What did you do this past week?
This past week I attended HackTX, took an Algorithms exam, and hosted my final two events for WiCS. I also spent a lot of time working on phase 3 of the SWE project and we managed to finish everything on time. This phase went a lot more smoothly than phase 2 though there were definitely still several technical bumps we hit while trying to get searching and highlighting to work. I also went to my very first football game (ever!) and it was a great choice to go to it; it was tied in the fourth quarter and UT won by a kick made in the last three seconds of the game!
What’s in your way?
I have hit that point in the semester where I’m in a slump and it’s difficult to find the motivation to study and work on assignments to the best of my ability. Hopefully, I can rejuvenate and find the motivation I desperately need since my grades are reflecting how much effort I’ve been putting into my courses this semester (they’re slipping rapidly).
What will you do next week?
This coming week will be the same as most weeks: I will be working on homework. This week, I have a Computer Networks lab to do. I also have daily quizzes in my Software Engineering and Algorithms courses that I have been taking since the beginning of the semester that I will definitely be continuing to do this coming week. Hopefully, I’ll work on some extra credit assignments in some of my classes so I can recover from some sobering grades I’ve recently received.
What was your experience of refactoring?
I personally did not find much purpose in the refactoring lectures. Frankly, I think that some of the refactoring solutions presented to us were redundant and unnecessary and less clean than the supposedly “unrefactored” code that we were told to refactor. However, I myself am a proclaimed “messy programmer” and I admit that all code that I write will always need serious refactoring before it can be submitted and/or passed on to someone else to look over so getting into the habit of learning what clean code can potentially look like is definitely beneficial to me.
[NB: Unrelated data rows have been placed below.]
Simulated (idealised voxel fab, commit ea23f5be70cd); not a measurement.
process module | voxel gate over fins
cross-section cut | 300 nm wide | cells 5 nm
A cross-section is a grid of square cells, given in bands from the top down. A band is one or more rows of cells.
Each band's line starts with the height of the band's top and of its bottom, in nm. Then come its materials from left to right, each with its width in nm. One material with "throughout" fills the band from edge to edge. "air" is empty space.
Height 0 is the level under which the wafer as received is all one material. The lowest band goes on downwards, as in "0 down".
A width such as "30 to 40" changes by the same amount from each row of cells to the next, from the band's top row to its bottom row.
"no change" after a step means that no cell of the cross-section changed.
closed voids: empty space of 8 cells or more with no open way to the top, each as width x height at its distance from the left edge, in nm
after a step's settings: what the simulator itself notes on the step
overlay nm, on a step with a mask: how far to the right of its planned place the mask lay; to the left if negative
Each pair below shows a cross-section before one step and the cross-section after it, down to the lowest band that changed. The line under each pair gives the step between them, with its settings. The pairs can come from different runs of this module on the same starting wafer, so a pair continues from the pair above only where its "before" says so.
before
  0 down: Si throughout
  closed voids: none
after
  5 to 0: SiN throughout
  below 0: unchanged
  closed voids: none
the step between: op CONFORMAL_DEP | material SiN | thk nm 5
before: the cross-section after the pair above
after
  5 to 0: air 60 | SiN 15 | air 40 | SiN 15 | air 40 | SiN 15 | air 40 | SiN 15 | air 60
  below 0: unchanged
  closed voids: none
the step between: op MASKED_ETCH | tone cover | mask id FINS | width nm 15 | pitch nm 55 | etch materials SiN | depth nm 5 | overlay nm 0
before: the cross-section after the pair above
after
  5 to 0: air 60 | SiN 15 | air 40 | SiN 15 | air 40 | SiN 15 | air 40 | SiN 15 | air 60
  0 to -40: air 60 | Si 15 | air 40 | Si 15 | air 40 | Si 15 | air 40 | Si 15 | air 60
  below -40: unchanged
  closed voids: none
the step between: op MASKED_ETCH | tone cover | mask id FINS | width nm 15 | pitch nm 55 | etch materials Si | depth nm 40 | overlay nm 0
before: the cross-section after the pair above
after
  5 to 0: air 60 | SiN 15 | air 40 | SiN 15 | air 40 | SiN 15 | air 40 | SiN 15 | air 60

What’s your pick-of-the-week or tip-of-the-week?
All college students at accredited universities are eligible to create a JetBrains student account and get free access (free license) to all of the JetBrains desktop IDEs. I personally use IntelliJ most heavily, but I have also downloaded many of their others ones including PyCharm, CLion, and WebStorm. They are all really great IDEs for programming and they offer many products for all kinds of development.